Updated on August 3, 2015


As a kid growing up in the 1960's, there were standard heroes and villains in the neighborhood that all the kids agreed upon. Oddly, some of these characters no longer exist today, but were oh so important then. I look back on the era and now realize how tumultuous the times really were, but to a kid the only world was your family, your home, and your neighborhood friends.

A typical gang of neighborhood kids in the 1960's
A typical gang of neighborhood kids in the 1960's

The Top Five Heroes

The TV Repair Man: Amazingly, TV repair men actually existed and they made house calls! Televisions were an amalgamation of resistors, capacitors, vacuum tubes, and wires. You actually had to wait nearly a full minute for the set to warm up before watching and you watched the screen dim down to a small dot when you turned it off. Of course all this equipment operated tenuously. The set broke down annually. Life was horribly thrown off as you were deprived of your three channels. The TV repair man showed up in standard uniform with the embroidered name tag. These guys worked magic behind the set applying all kinds of tests and occasionally taking a tube out and holding it to the window to inspect the filament. You watched intently, but from a distance. You certainly did not want to impede his work. Usually, within a half hour, he had the set repaired and life returned to normal. Once again you could watch the violent cartoons on Saturday mornings (about the only time they played), westerns on weeknights (oh the shock I went into when I got older and learned what Ms Kitty's real profession was on Gunsmoke), and Walt Disney World on Sunday nights.

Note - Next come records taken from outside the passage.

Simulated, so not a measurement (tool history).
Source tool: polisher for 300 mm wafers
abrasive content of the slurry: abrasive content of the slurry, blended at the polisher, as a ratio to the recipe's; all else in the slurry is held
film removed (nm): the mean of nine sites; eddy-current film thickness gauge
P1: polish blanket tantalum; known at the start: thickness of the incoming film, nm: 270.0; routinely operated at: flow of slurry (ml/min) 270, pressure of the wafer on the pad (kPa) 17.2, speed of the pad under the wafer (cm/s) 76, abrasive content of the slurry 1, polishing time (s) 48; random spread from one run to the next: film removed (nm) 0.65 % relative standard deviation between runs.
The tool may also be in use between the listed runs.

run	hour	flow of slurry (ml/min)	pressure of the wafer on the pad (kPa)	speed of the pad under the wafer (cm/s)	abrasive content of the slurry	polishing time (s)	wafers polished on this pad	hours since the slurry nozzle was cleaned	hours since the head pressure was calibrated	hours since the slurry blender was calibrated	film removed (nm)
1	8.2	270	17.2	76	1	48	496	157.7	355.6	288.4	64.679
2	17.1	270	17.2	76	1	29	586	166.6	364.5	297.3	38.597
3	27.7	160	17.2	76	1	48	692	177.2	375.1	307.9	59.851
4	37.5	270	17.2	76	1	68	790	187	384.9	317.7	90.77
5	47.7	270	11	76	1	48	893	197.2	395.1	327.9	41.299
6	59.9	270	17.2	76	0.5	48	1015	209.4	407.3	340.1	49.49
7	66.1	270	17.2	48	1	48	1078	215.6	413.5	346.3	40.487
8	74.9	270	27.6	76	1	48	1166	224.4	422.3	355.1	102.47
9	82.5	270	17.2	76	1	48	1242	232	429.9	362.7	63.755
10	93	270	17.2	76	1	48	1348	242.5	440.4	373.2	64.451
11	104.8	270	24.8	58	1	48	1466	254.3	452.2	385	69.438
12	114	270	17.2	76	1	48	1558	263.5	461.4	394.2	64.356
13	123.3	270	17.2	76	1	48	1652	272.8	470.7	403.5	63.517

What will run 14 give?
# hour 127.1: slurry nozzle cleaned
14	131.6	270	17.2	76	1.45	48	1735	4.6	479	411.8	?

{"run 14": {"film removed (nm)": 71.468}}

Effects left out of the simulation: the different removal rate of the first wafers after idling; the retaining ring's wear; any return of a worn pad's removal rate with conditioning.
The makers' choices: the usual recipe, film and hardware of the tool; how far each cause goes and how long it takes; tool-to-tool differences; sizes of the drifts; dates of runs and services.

The Ice Cream Man: These guys cruised your neighborhood playing music and selling ice cream out of a van. They had incredible patience with you, especially if you were not yet literate. Their large signs showed each treat, of which you could point and gesture for which you wanted. For many of us, this was our first financial transaction without our parents present. The ice cream man's honesty was above reproach. You also quickly learned the value of nickels, dimes, and quarters. Unwittingly, they also were the catalyst for social planning. If enough neighborhood kids showed up, you determined to play some type of game - sandlot baseball most often.

Policemen and Firemen: These guys were automatically heroes, but not so much for who they were, but what they drove - vehicles with sirens and lights. When playing outside in the neighborhood, all friends drew silent as they heard the sirens far off in the distance. If the sirens got louder, we ran to the edge of the street. If we were really lucky they drove by at high rates of speed and we watched in awe. These guys also were the first in parades; their sirens announcing good things to come.

Military Personnel: Older siblings, cousins, and uncles in the military were all heroes. We had no idea where Vietnam was or that Vietnam even existed. All we knew was we were at war and our relatives were fighting the bad guys.

The Postal Carrier: Actually, this person started out as a minor villain and was later elevated to a hero. He was a villain because you trusted your dog's instincts on judging a person's character and a postman had no chance to prove himself. Later, however, you made your first mail order purchase - probably from a comic book for plastic soldiers or Sea Monkeys. Dang, that advertizement was right, allow four to six weeks for delivery. Alas, he came through as a hero with your parcel.

The neighborhood mascot disappointingly watching his comrades leave for school.  Source: 1972 calendar from the Wisconsin State Historical Society.
The neighborhood mascot disappointingly watching his comrades leave for school. Source: 1972 calendar from the Wisconsin State Historical Society.

The Top Four Villians

The Dog Catcher: Most people kept their dog under control, but there was usually some neighborhood mutt that was allowed to run around. Usually he joined your neighborhood gang of kids from time to time and injected comedy relief - like tackling someone during sandlot football. He also had a knack for showing up when the ice cream truck came around. He would go missing for a couple of days and word got out that the dog catcher got him. Fortunately his owners would bail him out and your ad hoc mascot would return.

Old People: Old people tended to be crabby and saw themselves as self deputized law enforcement. They informed you of legal matters - like not cutting through the vacant lot, not being able to play catch with a hardball in the park, or yelling at the neighborhood mutt to get out of their yard. Old people were suspected of colluding with the dog catcher. Grandparents were exempt from being old people.

The Eye Doctor: It wasn't the eye doctor who was the villain directly; it was his assistant who put drops in your eyes to get them to dialate. In the 1960's it took an endless series of eye drops applied over a half hour period to get your eyes to dialate properly. Most of the drops burned and seemed to take forever to leave the bottle and hit your eye. You were certain this treatment was employed by the Japanese during WWII.

The Snow Plow Driver: Every kid loved a snow day that cancelled school. If the weather was too cold you stayed inside and played games. If not, it was a huge neighborhood rally of making snowmen and building snow forts. The snow plow driver just hastened the inevitable of going back to school. He was openly booed when driving by. When you got old enough to shovel the driveway, the snow plow driver became even more of a villain because he made a berm of snow at the end of your driveway from plowing the street.